Alex has been a “fixture” for theater in SaddleBrooke for the past 17-years. He and his wife, Donna, moved here from the Bay Area of California in 205, where he worked as an independent marketing consultant.

No stranger to theater, Alex started working backstage in professional theaters in New Jersey and New York beginning at age 16. Building sets, moving scenery and doing sound effects and lighting helped him earn his way through both college and graduate school. He eventually worked as a stage manager for several Broadway shows and worked with the likes of James Whitmore, Sid Caesar, Bette Midler, Betty White and Barry Manilow to name a few.

In those days, working on stage lighting was a very physical and often dangerous job. Lights at the top of the theater had to be physically moved, and this often entailed sitting on a swing and being raised to the top of the theater with rope pulleys. Once lights were in position, intensity and color were subsequently controlled by hand levers and foot pedals. Theater lighting has certainly come a long way. Today, the lighting is controlled by a computer software program.

Currently in the Ballroom at HOA #2, there are approximately 75 lights and each light is numbered. Each of the 75 lights is programmed by seven or eight adjustments that control color, focus, brightness, fade in, fade out, etc. Alex states that he can now do with one finger what once took three people to do.

Drawing on his decades of theater experience, Alex attends rehearsals to develop the lighting he feels best enhances the action and dialogue on the stage. He then tweaks the settings after consulting with the Director of the production.

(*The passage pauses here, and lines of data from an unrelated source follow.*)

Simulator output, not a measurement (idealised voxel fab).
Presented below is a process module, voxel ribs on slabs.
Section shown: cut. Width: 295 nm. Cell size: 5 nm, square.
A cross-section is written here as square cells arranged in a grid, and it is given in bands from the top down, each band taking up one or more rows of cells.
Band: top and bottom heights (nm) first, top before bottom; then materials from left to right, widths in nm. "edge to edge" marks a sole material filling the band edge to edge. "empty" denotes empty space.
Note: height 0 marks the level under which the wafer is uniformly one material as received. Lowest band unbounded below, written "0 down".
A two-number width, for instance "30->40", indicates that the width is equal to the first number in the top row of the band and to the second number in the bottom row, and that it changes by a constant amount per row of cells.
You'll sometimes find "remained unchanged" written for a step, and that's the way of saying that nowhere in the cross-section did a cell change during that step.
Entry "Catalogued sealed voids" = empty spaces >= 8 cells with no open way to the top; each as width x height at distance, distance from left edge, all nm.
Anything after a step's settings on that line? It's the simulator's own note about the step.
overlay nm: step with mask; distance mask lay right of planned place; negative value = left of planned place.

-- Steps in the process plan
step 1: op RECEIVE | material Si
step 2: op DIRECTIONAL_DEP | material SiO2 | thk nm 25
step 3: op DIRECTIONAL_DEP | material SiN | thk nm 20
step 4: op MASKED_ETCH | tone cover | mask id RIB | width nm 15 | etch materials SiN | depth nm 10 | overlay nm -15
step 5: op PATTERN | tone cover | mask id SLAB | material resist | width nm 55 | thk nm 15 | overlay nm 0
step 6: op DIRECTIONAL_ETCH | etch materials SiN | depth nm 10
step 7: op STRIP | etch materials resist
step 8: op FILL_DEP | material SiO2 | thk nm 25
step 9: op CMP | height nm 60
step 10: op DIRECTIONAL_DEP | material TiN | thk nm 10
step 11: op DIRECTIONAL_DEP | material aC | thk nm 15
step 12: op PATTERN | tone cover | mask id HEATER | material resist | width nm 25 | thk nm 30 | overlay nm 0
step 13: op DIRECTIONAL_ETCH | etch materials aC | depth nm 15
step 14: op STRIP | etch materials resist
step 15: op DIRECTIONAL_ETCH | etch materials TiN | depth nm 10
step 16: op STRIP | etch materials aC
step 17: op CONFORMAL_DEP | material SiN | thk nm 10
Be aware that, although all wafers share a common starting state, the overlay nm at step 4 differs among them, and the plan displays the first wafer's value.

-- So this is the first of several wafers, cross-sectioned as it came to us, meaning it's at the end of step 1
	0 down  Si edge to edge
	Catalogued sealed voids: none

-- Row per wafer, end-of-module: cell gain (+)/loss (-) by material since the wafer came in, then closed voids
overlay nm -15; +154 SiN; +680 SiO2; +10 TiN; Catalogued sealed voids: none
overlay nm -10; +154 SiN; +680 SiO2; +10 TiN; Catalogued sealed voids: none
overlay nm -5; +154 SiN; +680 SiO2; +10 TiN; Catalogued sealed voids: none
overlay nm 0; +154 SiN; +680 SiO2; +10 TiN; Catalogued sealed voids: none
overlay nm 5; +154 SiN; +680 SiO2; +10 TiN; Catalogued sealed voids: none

He explains that his job is to subtly enhance the dialogue and action on the stage without those nuanced adjustments being noticed by the audience. Alex explains, “If the audience is noticing the lighting instead of the action on stage, that means I screwed up.” He adds “Theater is a magical place and our job is to take the audience with us to this magical place where reality is suspended and they become part of the reality we have collectively created.”

When not doing lighting for Community Circle Players, Alex is the Lighting Director for the shows at the Desert View Theater.